You don’t formally market to your current customers. You know your service could be better, but you haven’t had the time to develop an improvement plan. You definitely have more turnover than you’d like.As a result, you’re continually investing to generate new customers. Your revenue profit margins are much lower than they could be, and the churning takes its toll on your organization.
Customer Retention Key Concepts & Steps
Before you begin
You can work on your customer retention strategy at any time, and marketing campaigns may be an important part of your strategy. You may also decide to increase your focus on retention when you’re writing your annual marketing plan. But if you’re losing customers, don’t hesitate to focus your energy on retention right now.
Determine your retention strategy
Your value proposition and brand strategy should drive your retention plan. For example, if your value proposition is customer intimacy, your customers are counting on great service. If they’re buying on price, you’ll usually focus more on automating service to minimize costs.
Build your team
In some industries, the original sales rep is the best person to manage an existing client — for example, the account may require ongoing selling. In other cases it’s better to transition the customer to an account rep who focuses on day-to-day management.
Once you’ve decided how to structure the team, determine how many people you’ll need and start recruiting.
Pay commission for renewals and growing the business
Your current customers are your most valuable asset; if your sales reps don’t earn commission on renewals, they’ll be incented to spend their time chasing new business instead.
Market to existing customers
Put as much effort into your current customer campaigns as you do the rest of your marketing programs. Know your audience, grab their attention, focus on the offer, measure your results. Use campaigns to
- Nurture your customer relationships
- Encourage them to buy again
- Expand your relationships by cross-selling, up-selling and asking for referrals
- Identify customers who are at risk of defecting
- Continually deliver on your value proposition and brand promise
Measure purchase intent and loyalty, not “satisfaction”

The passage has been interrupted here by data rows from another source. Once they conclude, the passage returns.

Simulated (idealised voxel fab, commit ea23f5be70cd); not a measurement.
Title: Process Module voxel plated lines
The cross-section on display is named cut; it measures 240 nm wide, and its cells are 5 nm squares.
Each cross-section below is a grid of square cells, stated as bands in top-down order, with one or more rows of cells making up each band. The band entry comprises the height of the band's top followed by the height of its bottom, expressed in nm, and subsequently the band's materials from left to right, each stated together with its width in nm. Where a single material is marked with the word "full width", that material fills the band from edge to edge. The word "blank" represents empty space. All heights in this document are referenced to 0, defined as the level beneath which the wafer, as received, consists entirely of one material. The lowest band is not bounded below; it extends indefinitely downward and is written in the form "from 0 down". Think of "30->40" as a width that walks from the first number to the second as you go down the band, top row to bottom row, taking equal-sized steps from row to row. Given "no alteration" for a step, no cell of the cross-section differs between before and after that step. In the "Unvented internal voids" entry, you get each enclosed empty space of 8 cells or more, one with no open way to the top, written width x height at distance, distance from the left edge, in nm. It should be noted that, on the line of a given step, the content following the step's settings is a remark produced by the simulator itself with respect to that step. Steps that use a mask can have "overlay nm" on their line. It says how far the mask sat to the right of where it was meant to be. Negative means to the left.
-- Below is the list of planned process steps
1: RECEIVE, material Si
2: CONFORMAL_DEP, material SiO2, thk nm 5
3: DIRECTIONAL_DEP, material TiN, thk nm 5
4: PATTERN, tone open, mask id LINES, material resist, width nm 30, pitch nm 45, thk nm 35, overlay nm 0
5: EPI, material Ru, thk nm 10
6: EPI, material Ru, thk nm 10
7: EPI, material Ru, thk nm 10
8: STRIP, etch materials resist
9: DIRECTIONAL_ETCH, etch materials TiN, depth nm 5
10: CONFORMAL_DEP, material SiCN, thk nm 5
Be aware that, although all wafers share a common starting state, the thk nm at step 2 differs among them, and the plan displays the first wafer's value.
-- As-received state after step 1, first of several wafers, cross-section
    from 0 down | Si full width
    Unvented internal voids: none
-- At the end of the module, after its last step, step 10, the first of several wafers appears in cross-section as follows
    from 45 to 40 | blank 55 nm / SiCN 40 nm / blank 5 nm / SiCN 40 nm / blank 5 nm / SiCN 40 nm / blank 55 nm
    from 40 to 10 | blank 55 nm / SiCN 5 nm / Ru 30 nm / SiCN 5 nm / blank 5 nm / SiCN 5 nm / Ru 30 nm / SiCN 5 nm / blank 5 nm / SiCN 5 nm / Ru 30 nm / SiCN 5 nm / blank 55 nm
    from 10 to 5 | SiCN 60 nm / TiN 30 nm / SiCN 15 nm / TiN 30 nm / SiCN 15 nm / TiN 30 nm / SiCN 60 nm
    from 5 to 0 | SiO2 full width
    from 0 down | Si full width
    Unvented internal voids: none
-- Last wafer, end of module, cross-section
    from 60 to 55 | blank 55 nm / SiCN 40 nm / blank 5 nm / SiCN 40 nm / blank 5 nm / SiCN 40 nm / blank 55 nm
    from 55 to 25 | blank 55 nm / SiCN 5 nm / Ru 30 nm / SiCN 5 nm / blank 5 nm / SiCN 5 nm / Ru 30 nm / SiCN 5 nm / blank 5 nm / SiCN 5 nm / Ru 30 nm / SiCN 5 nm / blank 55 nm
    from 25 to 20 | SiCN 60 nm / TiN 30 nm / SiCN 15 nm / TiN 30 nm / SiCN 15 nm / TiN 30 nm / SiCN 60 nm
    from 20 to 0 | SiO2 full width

Customer feedback can help you improve your products and continue your relationship. However, it’s not effective to measure “customer satisfaction” because it’s so vague. “Satisfied” doesn’t mean they intend to keep buying. Instead, focus on behavior: Ask whether they intend to buy again and why or why not. Ask what three things you can improve and whether they’ll provide referrals. These questions provide more actionable insight than “satisfaction.”
Treat a survey as a marketing campaign. Give your customers a reason to respond, thank them and share the results.
Use data to evaluate large groups of customers
If you don’t have personal relationships with your customers, use data to identify customers who haven’t purchased in the normal timeframe. They may be at risk of defecting and you can launch retention campaigns and encourage them to stay.
After Customer Retention
Refine and improve your customer retention strategy and execution — they may deliver the highest ROI of all your marketing programs.
1 Frederick Reichheld, The Loyalty Effect (Harvard Business School Press, 1996)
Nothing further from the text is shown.